If building a business involves building satisfactory relationships with customers, then one of the best ways, not to say most obvious, of doing this is simply to keep your promises. Put someone in charge of that and make it quite clear to the customer who that someone is. That person then has the overriding concern of ensuring that the supplying company achieves its commitments. He or she will ensure that it meets all its deadlines and produces complete customer satisfaction by living up to expectations. People often say, and it is certainly true, that the job of such a delivery manager is as much about selling internally as to customers. When companies make complex proposals, particularly ones that involve new products or services, there is always a risk that something will go wrong.

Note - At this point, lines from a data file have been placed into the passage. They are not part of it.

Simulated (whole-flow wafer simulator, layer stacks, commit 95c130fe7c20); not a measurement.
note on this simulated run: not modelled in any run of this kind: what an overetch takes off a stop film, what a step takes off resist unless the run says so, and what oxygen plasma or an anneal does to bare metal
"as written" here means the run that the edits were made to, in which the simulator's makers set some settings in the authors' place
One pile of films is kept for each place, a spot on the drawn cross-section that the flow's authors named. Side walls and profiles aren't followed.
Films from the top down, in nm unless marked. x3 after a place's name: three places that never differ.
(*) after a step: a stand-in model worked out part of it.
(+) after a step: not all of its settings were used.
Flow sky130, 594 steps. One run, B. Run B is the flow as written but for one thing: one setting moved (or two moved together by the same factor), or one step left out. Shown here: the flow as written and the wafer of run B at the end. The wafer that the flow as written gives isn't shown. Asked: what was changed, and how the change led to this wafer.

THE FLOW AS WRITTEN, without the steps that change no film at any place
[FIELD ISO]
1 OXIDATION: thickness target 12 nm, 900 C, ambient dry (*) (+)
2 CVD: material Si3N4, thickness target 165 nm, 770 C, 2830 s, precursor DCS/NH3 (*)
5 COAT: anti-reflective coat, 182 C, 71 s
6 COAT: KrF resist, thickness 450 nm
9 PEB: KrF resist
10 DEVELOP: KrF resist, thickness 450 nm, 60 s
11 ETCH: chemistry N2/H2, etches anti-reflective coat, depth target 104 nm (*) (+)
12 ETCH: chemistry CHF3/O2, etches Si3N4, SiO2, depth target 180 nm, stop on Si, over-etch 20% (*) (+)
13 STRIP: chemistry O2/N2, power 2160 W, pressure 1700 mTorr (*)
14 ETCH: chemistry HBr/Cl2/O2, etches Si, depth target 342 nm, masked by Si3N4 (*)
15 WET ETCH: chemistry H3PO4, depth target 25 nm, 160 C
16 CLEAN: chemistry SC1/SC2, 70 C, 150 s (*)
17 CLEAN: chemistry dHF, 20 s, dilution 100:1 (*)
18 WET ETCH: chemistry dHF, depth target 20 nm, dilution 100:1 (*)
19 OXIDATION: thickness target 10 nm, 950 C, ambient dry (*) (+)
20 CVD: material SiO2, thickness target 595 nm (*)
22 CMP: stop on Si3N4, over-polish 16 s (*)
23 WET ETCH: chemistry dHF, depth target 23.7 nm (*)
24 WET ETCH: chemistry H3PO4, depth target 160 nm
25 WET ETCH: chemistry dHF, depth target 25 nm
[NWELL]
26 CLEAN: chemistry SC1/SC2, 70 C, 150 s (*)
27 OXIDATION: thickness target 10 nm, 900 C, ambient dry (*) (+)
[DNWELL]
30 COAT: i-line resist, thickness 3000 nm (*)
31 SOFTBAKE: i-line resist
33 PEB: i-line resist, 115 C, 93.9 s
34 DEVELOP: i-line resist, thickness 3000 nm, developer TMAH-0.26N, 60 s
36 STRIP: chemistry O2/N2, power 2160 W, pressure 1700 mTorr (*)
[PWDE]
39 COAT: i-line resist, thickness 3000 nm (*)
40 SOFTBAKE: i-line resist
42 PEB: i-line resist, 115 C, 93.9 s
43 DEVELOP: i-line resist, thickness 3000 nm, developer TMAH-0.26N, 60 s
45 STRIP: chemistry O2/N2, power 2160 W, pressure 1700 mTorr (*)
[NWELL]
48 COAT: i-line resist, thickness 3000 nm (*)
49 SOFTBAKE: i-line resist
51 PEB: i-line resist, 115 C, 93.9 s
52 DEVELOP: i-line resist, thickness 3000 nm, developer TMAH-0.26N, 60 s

It is also frequently true that, during the sales campaign, you will have stretched your company to the full to make sure that the offering is competitive. This stretching process adds to the risk and it requires some dedication to keep your company up to the mark.
You may have dreadful conflicts of priorities at this time. When you are involved in delivering or implementing, you are not involved in selling. In a small business this leads to peaks and troughs of orders and deliveries with the subsequent cashflow problems. But then, if you keep selling and don’t deliver, you will eventually come unstuck anyway. The goal is to do business with the customer frequently and for ever. It is a waste of time to try to develop a customer if there is any suggestion of dissatisfaction. You have to see the effort involved as building for future orders as well as delivering today’s.
Make sure that the person taking responsibility for delivery does not form so cosy a relationship with the customer that they become an oasis of competence, at least in their view, in a desert of your business’s cackhandedness. I have often seen project managers with good relationships with their customers fall into the trap of blaming their people or their company for any shortfalls in performance and not taking accountability themselves.
This is a short-term attitude and in the extreme leads to a situation where the customer puts his arm round your shoulder, if you are such a project manager, and explains that while he has no problem with you, the supplying organisation is not up to it and he is going elsewhere.